I have sat at an art festival with my wares, watching as buyers and looky-loos admire the oils, watercolors and sculptures of my tented neighbors. I have watched them oooh over jewels and aaah over fiber. And I have watched as their faces fall—and puzzle, and sometimes even scowl—while they appraise my works on scratchboard. They seldom cross the threshold into my booth. They whisper to their friend, “what is that?”, and their friend shrugs and shakes her head. Then they move on.

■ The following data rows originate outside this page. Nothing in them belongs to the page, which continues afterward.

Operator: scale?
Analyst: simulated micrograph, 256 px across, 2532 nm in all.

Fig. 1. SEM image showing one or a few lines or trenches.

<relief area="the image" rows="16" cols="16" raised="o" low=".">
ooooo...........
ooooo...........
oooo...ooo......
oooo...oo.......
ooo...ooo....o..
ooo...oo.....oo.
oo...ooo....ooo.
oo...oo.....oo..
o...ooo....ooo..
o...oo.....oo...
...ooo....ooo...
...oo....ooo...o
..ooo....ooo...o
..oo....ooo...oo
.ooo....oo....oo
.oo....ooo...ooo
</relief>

It’s challenging to work in a difficult medium. Most people do not know what scratchboard is. They don’t know how it is created or how to categorize it in their minds. It isn’t paint. It isn’t pencil. It isn’t printmaking. So is it art? Scratchboard seems to baffle people. And people don’t like to be baffled. I have considered changing the description of what I do to “Ink Etchings”. This really is the closest approximation I can make in order to accurately title it. But at the end of the day, it is what it is, and I must be true to the medium. It is simply “scratchboard”.
If I could create my art in any other medium, for the comfort of art buyers, I might consider it. I have worked in everything under the sun, from pastel to oil to watercolor to ink. But nothing fulfills me quite like scratchboard. I suppose that leaves little else to say about it—scratchboard is my medium. Just like every artist must find their own vision, so too must they find exactly the right medium in which to interpret it.
And therefore, my first official post on this blog will be a breakdown of what it takes for me to create a work in scratchboard. Perhaps you remember an elementary art class where you had the assignment to scribble colored crayons on paper, cover the scribbles with black crayon, and then scratch though it with a wooden dowel. That’s scratchboard! Many people did this in school, so when describing scratchboard to someone, I usually start with this example. What I do is the grownup version of that.
I begin with a panel that has been coated with fine white clay, and then coated again with an opaque layer of India Ink. This is my canvas. It is black. And since it is black, I cannot draw the lines of the face, the eyelashes, the contours of the clothing. I can only reveal the highlights. This medium forces the eye to see things in reverse. Instead of drawing the iris of an eye, for example, I must create the whites that surround it, leaving the iris untouched.
There are more scratchboard artists than you may imagine, and most create their art using a variety of tools, such as steel wool, fiberglass brushes (yes, that’s a thing), metal scrapers, etc. But I have limited myself (purposefully) to using only a single Xacto blade. I work my layers, of which there are up to 12 or more in a single artwork, in very precise grid of crosshatching. I want my scratches to be visible when viewed up close. I am seeking a delicate balance between lifelike and graphic. From a distance, my work presents as a photograph, but upon inspection you will see the very distinct and hard lines of every crosshatched layer.
Scratchboard is unlike any other medium I have tried. It is confusing, difficult, laborious, and hard to explain. But isn’t that part of what makes it so interesting? What is an artist without a little dose of difficulty? Aren’t we, as artists, difficult people? How many bland and compliant artists do you know? I’m guessing not many. I feel lucky to have found a medium that suits me so well. In fact, I may go so far as to say my medium is an extension of who I am as a person—a dozen shades of gray, hard to understand, not everyone’s cup of tea, pretty from far away, but up close, a carefully arranged grid of chaos.
For one final consideration of scratchboard, think about this: every fully-rendered square inch of one of my finished pieces has an average of 352 lines that have been scratched through it. Yes, I have done the math (I have a love affair with numbers). Therefore, my average 12x16” scratchboard piece, which has 192 square inches, contains 67,584 individually scratched lines.
You can see in the example I show above (which is, by the way, one of the pieces in my new collection that will be shown on Oct 26th, with thanks to Creative Pinellas) the difference between viewing from afar and viewing up close. This particular piece is 16x20” and contains approximately 112,640 individually scratched lines. Not that you were counting.